There are some things you learn best in calm, and some in storm.

Yesterday was the first day of our parenting classes . One of the things that came out of Jasmynes testing at the end of last year was that Jasmyne was extremely bright but also rather stressed. This seemed to be the reason she was lashing out and being difficult at school and at home. What was decided was that we needed some family intervention. As a team we were not working together any more. We  decided that we could take one of two routes. We  could ride out the storm and see how things go or we could grab the bull by the horns and see if there was anything that we could learn about parenting that we did not know.

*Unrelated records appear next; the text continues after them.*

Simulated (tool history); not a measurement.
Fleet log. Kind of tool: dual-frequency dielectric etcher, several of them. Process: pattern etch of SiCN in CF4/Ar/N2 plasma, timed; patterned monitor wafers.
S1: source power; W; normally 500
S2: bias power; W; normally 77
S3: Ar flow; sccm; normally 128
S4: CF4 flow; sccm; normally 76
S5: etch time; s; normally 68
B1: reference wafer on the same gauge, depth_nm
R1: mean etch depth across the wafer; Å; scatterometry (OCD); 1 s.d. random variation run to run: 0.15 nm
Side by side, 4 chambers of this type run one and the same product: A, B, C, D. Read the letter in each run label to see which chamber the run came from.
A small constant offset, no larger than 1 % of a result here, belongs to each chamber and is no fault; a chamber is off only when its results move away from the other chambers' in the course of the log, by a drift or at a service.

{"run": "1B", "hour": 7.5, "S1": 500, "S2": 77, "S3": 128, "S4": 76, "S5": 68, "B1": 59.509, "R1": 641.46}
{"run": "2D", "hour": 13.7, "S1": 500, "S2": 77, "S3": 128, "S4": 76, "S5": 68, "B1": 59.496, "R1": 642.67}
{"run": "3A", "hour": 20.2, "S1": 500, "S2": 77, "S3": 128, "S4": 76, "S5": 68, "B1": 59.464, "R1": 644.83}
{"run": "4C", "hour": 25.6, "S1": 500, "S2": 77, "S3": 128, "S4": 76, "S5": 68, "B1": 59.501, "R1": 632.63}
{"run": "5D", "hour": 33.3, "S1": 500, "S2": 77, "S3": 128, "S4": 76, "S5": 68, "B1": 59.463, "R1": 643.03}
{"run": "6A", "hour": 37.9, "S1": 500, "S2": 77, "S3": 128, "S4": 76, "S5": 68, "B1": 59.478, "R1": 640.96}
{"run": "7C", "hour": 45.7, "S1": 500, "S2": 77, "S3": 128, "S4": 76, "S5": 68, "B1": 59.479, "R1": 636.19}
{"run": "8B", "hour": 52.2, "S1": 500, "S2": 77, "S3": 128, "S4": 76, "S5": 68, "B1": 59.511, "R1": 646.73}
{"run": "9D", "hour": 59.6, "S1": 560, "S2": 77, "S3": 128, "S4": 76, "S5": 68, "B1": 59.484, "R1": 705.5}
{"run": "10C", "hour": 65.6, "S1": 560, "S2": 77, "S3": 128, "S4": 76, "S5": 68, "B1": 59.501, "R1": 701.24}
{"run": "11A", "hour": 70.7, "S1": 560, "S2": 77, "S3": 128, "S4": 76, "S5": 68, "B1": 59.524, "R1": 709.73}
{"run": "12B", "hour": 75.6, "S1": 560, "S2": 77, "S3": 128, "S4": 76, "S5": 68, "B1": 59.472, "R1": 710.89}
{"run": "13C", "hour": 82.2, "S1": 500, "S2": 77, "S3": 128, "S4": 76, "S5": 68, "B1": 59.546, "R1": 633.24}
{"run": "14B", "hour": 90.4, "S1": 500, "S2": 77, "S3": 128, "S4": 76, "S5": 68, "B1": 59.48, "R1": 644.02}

After yesterdays session I walked away feeling rather positive. I do know what needs to be done, in my heart I always have. The difference is that now I know how I am going to do it. It comes down to one of my biggest fears, Being good enough. I seem to have this fear that I will never be a good enough mother or partner or friend. When things go wrong I blame myself.

Re-learning this is not about blaming or pointing fingers. Its about growing and teaching my children to grow. My dream for them is that one day they have the confidence they need to make choices that impact their lives.

We looked at a few topics but it was mainly based on

1. Dealing with feelings and how to express them and how to acknowledge them.
2. How to manage wining and feelings of frustration when children cannot get what they would like.
3. The importance of spending one on one time with each of the children in the evenings and at least 3-4 hours a day on a weekend as a family.
4. Change and how negative and positive change is stressful.

As I mentioned these are things I already know.  So why am  doing this then? I wondered about it myself last night and this is what I came up with. I can afford to send my kids to a beautiful school where I am sure they will both receive a wonderful educations. I can bring them home and teach them to bake, draw, sew and send them to private music and swimming  lessons. Is that really enough to help them become all that they can?

The question nagging me in the back of my mind is what do you do with all these skills of you do not have a good sense of self esteem and a confidence in the choices you make. If you do not have dreams and have an idea how to follow them, where will life take you? If there is a chance that these meetings can help me tackle topics such as  learning to communicate, how to discuss  topics like sex, loosing friends, drugs and so forth why not do it? If there was a way to teach my girls about values and to standing up for what they believe in why not at least try it.

That is where we are at the moment. I would like to think that all the learning wont change our family it would just make us a stronger team.


One Response to “There are some things you learn best in calm, and some in storm.”

  1. well done on taking parenting classes. I hope this helps you a lot. I gues my philosophy is give them love and attention and teach them independence and confidence in themselves and their abilities early on. And don’t analysis everything too much. HAVE FUN!!!!